Are you gearing up for a big New Year’s Eve bash? With some many celebrations taking place, it seemed like a good time to refresh everyone on proper party etiquette. A lovely occasion can easily be soured by a gaffe, which is such a shame.
Since I’m sure none of us want to ring in the New Year on an unpleasant note, brush up on these etiquette pointers.
Bring the host a gift. I’m always amazed at how many people show up empty-handed. Throwing a party requires a lot of time, effort, money, and clean-up, so the least you can do is pop by your local wine shop with a decent bottle of vino. Alternatively, a nice bottle of gin or scotch (depending on their preferred poison) is typically a big hit. If your hosts aren’t big drinkers, you might consider a box of chocolate, some fresh-baked bread or bagels for the morning, a gourmet cheese, or a jar of chutney or jam. Unless this is a pot luck, don’t expect the item you brought to be used during your visit; it’s a gift.
Don’t overindulge. It’s a party. Spirits are high, and drinks are flowing. You should enjoy yourself, but also bear in mind how much you can and should drink. Stay hydrated, don’t mix your liquors, and be sure to eat plenty of food. If you aren’t sure if a meal will be served, eat before you arrive. I find it helpful to make a pact with a friend and fellow guest to keep tabs on what we’ve had to drink; it’s easier to sit out a round and switch to water or sparkling apple juice if you’re with someone else.
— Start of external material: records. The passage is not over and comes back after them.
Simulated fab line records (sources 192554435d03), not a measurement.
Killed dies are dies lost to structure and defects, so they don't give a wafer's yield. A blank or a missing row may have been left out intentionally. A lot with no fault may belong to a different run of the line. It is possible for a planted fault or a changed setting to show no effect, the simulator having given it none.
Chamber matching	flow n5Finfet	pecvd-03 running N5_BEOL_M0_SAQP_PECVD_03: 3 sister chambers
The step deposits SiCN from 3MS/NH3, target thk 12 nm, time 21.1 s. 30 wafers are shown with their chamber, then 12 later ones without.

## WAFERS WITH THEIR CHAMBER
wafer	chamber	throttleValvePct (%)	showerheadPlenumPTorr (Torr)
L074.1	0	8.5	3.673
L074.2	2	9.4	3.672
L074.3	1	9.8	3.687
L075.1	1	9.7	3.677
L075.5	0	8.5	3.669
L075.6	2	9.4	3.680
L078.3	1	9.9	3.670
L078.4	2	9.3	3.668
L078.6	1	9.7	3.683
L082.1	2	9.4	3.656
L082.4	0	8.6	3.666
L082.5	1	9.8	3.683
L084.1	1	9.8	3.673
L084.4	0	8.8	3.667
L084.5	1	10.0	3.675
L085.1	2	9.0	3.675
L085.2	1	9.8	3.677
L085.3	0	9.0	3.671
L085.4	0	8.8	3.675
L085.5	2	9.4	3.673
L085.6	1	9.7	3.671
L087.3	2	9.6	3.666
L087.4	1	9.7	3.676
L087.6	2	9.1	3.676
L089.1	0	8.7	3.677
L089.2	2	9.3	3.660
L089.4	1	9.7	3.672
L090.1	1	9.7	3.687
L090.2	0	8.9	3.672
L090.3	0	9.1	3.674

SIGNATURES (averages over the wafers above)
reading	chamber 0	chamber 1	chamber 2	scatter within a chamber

Stick to safe subjects. We’re sure you have thoughts on tax reform and immigration, but a New Year’s Eve party isn’t really the time to bring them up, especially if you’re with people you don’t really know. If you’re bored of asking the standard “What do you do?” questions, try: “What’s your resolution?”; “What’s the best thing you did/read/ate/saw this year?”; or “If you could pick any career, regardless of pay, what would it be?”
Honor that RSVP. Give your host the necessary notice. Are you coming? Are you bringing a guest? Do you have any dietary requirements or mobility needs? The more notice they have, the better. Obviously emergencies (a sick child, a babysitter who cancels) can occur, but try to give as much notice as possible. And if your only excuse is that you’re feeling lazy, consider how that might make your host feel. People who frequently flake are unlikely to be invited back.
Don’t overstay your welcome. Most parties tend to hit a natural lull when it becomes clear that it’s time to say your goodbyes and head home. Follow your host’s lead. Are they tidying up and fighting back yawns? Do they keep asking about your plans for the next day? Have most of the other guests left? Your hosts will probably be too polite to say otherwise, but guests who linger after the party has ended, unless they have been specifically invited to stick around, can be draining. You can’t expect to be entertained and pampered all night long. Offer to pitch in with the clean-up, call your Uber or Lyft, and thank your hosts for a lovely time.
Don’t drink and drive. Enough said. And if you take a car service, be polite to the driver and leave a tip.